Monday, March 22, 2010

Forex costs

Once again I must come to the conclusion that Forex costs are too high for a descent high frequency strategy. By high frequency I mean time windows of less than an hour. Everything I've tried so far gets killed by the spreads, very frustrating. When the arbitrage spread is just 2-3 times larger than the broker spread all the odds shift against my favor.
As the arbitrage combinations are quite limited in Forex, there are probably just too many players with access to much tighter spreads playing this game. No easy money here, moving on...

Sunday, March 21, 2010

Transaction costs : forex vs stocks

I've decided to take a quick look at the transaction costs involved in forex versus stock trading. Most of the forex brokers brag about 'no transaction costs', but the impact of the ask-bid spread is often unclear. The results were  as expected: forex has higher transaction costs than the stock market. .
To enable the comparison of the costs I've defined a cost_ratio=spread/(max(bid)-min(bid)); . In other words, the cost ratio is the transaction cost divided by the price range in some given period of time. I am using a week. To calculate the cost ratio for forex I've taken the spreads for 'USD/CAD'    'USD/CHF'    'USD/DKK'    'USD/NOK'    'USD/SEK' pairs relative to their weekly range and then averaged them. (data source: Gain Capital)

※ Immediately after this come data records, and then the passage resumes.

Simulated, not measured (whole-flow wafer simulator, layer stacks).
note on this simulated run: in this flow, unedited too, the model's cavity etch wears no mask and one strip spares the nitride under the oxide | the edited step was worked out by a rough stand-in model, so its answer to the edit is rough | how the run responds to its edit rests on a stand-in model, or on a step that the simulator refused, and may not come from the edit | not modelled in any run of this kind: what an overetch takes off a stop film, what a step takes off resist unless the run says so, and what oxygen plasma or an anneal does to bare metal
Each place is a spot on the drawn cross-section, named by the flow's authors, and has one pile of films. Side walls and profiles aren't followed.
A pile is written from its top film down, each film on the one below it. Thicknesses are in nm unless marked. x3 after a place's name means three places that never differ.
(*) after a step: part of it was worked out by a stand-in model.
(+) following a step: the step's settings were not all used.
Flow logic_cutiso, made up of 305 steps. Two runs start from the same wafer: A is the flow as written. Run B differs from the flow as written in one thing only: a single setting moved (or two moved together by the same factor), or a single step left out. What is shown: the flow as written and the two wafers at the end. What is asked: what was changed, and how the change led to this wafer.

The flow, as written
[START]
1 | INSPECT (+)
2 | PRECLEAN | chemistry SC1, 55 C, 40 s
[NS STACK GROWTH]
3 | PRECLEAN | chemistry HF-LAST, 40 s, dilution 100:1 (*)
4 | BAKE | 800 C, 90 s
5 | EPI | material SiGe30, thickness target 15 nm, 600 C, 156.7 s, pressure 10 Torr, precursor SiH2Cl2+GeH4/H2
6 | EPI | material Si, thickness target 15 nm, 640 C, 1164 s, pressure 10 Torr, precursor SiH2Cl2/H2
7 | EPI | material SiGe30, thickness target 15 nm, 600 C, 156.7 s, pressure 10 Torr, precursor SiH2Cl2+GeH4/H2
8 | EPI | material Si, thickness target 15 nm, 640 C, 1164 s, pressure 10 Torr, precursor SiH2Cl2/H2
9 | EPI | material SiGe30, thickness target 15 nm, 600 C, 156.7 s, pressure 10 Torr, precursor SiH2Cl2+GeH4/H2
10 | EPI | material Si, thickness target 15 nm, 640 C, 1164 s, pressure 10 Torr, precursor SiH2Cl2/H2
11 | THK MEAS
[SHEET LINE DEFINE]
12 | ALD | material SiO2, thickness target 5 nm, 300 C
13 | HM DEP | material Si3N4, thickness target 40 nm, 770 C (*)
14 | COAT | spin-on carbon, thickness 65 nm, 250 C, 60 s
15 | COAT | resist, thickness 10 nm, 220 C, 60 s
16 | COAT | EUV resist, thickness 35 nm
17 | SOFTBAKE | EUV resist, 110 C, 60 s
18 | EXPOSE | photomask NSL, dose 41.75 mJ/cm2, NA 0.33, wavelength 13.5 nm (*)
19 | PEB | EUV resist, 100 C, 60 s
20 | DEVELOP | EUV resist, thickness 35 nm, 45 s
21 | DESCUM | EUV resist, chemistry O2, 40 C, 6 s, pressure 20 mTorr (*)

The cost ratio for a stock is calculated in a similar way. SPY has a weekly range of about 2% (rough estimate) , one share price is around  $115, so the weekly range is 0.02*115 = $2.3. Transaction costs at IB are $0.005 a share, resulting in a cost ratio of  2.2e-3.

The results are in the graph below:

The cost ratio for forex seemst to be around 5 times higher than for stocks. This changes of course if a lower priced stock is traded. For a $20 share with the same weekly range , the price ratios between forex and stock market are roughly equeal.

I guess the difference in cost ratios is the price you pay for liquidity, minimal slippage and real-time data.

Thursday, March 18, 2010

Intraday data handling can be easy, when you've got the right tools.

The title of this post could be just as well 'In praise of Matlab' ( or possibly SciLab or R, but not Excel). Yesterday it took me only a couple of hours to complete a task that otherwise would be almost impossible to achieve without the right tooling. I was so excited about how easy it turned out to be that I decided to share my experience.
For some time now I was going to take a look at Forex intraday data. It tempted me because of the law of  'large numbers'. A model should be allowed to make a couple of hundred of trades before its profitability can be estimated reliably. For a swing-trading system this should mean at least half a year paper trading and I just don't like to wait. In case of an intraday system, one only needs a couple of days!  Forex data is freely available (intraday data archive)   making it a good candidate to test some intraday strategies.
But once you download some data, a problem becomes obvious: the data is sampled at irregular intervals, making it very difficult to compare one dataset to another. Take a look at the beginning of the data files:
1051976017,D,USD/CHF,2010-01-31 17:04:45,1.060100,1.060600
1051976080,D,USD/CHF,2010-01-31 17:05:20,1.060200,1.060600
1051976102,D,USD/CHF,2010-01-31 17:05:22,1.060100,1.060600
1051976119,D,USD/CHF,2010-01-31 17:05:22,1.060200,1.060700
1051975015,D,USD/CAD,2010-01-31 17:01:50,1.070500,1.071000
1051975069,D,USD/CAD,2010-01-31 17:01:56,1.070500,1.071100
1051976049,D,USD/CAD,2010-01-31 17:05:14,1.070500,1.071200
1051976441,D,USD/CAD,2010-01-31 17:06:10,1.070600,1.071200

The sampling time seems to vary between less than a second to more than a minute! Even if you don't want to compare these two datasets, the data is still unusable for a backtest.

Now imagine trying to align these datasets in Excel. If somebody has an idea, please let me know ;-).
However, in a technical software tool (like Matlab ) there should be an interpolation function.
In Matlab it is the wonderful interp1 . It accepts available data along with a new vector of time values for interpolation.
I've used a 10-second interval for interpolation, while synchronizing start times between different datasets. The result is a neat matrix with prices at even time periods. Of course this introduces an error , but looking at the interpolated data (see graph below, deeply zoomed in), less than 1/2 pip, nothing serious.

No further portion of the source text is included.